I started out as a grassroots organizer in San Francisco in the 90s, organizing against the military budget and against nuclear weapons. I was fortunate enough to be mentored by the people who started this organization, Peace Action, and one of their mottos is you need to ensure that you are replaced — that you have created 10 people who have the same skill set that you do, who can write a press release, who can be legible in a megaphone, who can understand that it’s good to show up for direct action, that have the skill set and the sense of grounding and practice that you do.

This is how you avoid burnout, and this is a lesson that I see that Safe Street Rebel is really applying. I’m here to tell you that in the 90s, the whole idea of passing the mic — and the whole the idea of making sure that the voice behind the microphone or the megaphone was not a white male — was really struggled with. And I don’t see that as an issue as much right now.

That’s just one tiny example of how I think this group is smartly confronting this, and how you avoid burnout. You make sure it’s not all about you, and you make sure that other people around you have what they need to do what you do.

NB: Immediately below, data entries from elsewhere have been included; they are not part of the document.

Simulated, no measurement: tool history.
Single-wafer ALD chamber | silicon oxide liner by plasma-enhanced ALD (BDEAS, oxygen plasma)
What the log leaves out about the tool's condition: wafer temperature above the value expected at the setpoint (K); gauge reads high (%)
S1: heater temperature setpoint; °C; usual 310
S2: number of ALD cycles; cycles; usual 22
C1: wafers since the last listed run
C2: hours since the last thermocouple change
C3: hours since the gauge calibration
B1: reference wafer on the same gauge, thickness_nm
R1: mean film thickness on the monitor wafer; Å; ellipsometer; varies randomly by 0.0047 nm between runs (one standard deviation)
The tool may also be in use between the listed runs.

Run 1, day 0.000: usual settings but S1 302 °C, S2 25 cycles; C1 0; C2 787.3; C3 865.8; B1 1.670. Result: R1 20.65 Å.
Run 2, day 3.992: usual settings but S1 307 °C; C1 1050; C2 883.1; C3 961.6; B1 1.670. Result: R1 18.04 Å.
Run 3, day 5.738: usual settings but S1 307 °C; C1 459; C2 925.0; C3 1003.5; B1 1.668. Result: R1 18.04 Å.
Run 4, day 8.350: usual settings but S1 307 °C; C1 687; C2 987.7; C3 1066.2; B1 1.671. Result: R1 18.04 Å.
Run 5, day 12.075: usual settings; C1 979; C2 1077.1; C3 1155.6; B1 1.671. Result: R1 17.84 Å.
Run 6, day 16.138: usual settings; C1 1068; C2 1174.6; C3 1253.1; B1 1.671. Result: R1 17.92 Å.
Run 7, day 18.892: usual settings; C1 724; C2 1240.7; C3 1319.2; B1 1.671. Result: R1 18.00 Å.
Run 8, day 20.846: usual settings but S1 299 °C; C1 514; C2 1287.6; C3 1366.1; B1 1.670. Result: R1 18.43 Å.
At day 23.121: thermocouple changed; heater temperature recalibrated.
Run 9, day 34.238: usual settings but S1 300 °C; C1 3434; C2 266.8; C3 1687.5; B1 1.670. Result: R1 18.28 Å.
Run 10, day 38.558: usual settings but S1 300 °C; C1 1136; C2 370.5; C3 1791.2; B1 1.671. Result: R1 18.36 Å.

There’s other ways that you address burnout that go to the nature of direct action in and of itself. You avoid burnout by embracing, wherever you can, humor in your actions and joy in your actions. You seek to have fun, even as you seek to make structural change. Direct action and organizing communities shouldn’t be grim; it needs to be grounded in some kind of joyous place…[It’s important to] take pleasure in what you’re doing.